Sunday, April 22, 2007

Scenes of City Life: Shanghai in the Movies

I bought the movie "Scenes of City Life" (Dushi Fengguang) mostly because I thought it an interesting title for a movie, and because I saw from the box that it was a 1935 movie set in Shanghai. Beyond that I knew little and so my expectations weren't particularly high, but perhaps luck is going my way! This movie turned out to be a classic. I'll wait a while and re-watch it later, but right now I have to say this is both one of the best Chinese movies ever made, and also one of the best movies from the 30s worldwide.

I'll concentrate on what the movie has to say about Shanghai, but those interested and located in Shanghai may want to pick up the DVD from, say, one of the Fuzhou Lu bookstores (bootleg shops and piracy sites won't have a copy). Additionally, the movie is in the public domain, I put up a very low-quality rip on tuduo, part 1 part 2. The movie unfortunately does not have English subtitles available! But for those who follow the lingo, I recommend watching the movie before reading this.

The movie starts with an interesting dialogue-free sequence that even if it resembles stock footage (although I'm guessing it wasn't), still gives interesting quick looks at historic scenic spots of Shanghai. There's scenes from Nanjing Lu, Fuxing Park, and the Bund.
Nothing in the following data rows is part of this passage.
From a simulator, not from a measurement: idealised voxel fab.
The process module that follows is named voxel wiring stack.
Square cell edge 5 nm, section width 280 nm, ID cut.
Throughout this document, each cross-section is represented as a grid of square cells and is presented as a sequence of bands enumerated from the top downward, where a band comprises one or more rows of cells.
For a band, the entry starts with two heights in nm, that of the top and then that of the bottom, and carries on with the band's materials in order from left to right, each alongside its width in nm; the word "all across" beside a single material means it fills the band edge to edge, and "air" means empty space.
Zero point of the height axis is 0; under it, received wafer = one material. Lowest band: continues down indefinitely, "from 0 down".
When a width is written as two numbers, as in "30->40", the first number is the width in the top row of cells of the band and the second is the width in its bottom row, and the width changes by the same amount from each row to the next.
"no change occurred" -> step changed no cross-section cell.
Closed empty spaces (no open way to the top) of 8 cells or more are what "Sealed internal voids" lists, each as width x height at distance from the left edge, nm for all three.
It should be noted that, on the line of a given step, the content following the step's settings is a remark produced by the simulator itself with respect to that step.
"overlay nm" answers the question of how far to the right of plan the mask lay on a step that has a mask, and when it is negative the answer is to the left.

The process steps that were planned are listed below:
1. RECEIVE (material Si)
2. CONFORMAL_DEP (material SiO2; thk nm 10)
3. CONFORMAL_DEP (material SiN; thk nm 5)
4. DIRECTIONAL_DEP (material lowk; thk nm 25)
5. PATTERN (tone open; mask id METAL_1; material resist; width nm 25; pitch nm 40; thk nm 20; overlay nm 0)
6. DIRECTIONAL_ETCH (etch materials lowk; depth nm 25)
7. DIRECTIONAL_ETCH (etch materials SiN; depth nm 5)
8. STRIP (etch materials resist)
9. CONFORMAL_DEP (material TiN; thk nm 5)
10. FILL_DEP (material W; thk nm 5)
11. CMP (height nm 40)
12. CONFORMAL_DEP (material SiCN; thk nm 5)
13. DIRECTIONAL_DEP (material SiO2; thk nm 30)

It's a whimsical way to start the movie, and the movie initially feels something like Charlie Chaplin - a poor boy who loves a girl, trying to make it in the big city of Shanghai. This plays off as a series of gags, some deriving from silly sight and sound jokes, for instance the male romantic lead is so poor, his shoe has a gaping hole in the sole.



The lead character is mostly concerned with going on dates. Here he's shown going out to the Nanking Theater, now known as the Shanghai Concert Hall, near People's Square. It's most famous as the building Shanghai moved down the block, because the nearby freeway and subway of Yan'an Lu were too loud.



Interestingly enough, the movie they go out to see is something like Steamboat Willy-era Mickey Mouse! The characters are quick to identify themselves with the cartoon characters, and the girlfriend's caddish other boyfriend in particular is later shown to have purchased a cigarette lighter with the villian's picture on it.



As the movie progresses, it increasingly turns into a mad-house version of the familiar conventions. There's no dignity to the poverty, as there is to movies of the American Depression. Characters are obsessed with money, but purely as a means to prolong their empty lives for as long as possible. It's frequently pathetic, and the main character's prized pocket-watch is pawned without a moment's hesitation:



Which is about enough money to go on a date with the girl in an upscale club, where she immediately ignores him for her other boyfriend's rich manservant. Here's a four minute sequence:



The characters are intentionally shallow, but not one-dimensional - the characters who seem noblest are quick to compromise their ideals, and even the most unlikable characters are themselves victimized and exploited. The one character who seems to have a chance of happiness obtains it through a sudden, cruel act of theft, and with a man who flippantly tosses her pet dog away, for no other reason than a mild annoyance:



The movie is clearly a critique of the shallow values and basic moral failures of 30s-era Shanghai - a popular sub-genre of the time, which "The Goddess" also falls into. It was directed by Yuan Muzhi, most famous as an actor who frequently showed intelligentsia abandoning Western influences to fight for Nationalistic causes. That's another popular sub-genre of the time, one that resulted in some seriously boring films. He had very strong Communist ties, and was one of the two singers for the soundtrack song "March of the Volunteers," that went on to become the National Anthem of the PRC.

Also, I should probably fit in here that this movie was China's first "talkie," and frequently made visual miscue-ing jokes, had actors act in a definite silent-movie acting style, had hilariously bad background noise effects, and had two characters who talked to each other like the adults from Peanuts!

3 comments:

DiscoDan! said...

Did you pick up the DVD in Shanghai?
If so, where?

Thanks mate, excellent blog post!

Jeff Rutsch said...

Yeah, it can be found on DVD in Shanghai. I got it at the book mall in Fuzhou Lu, on the 6th floor.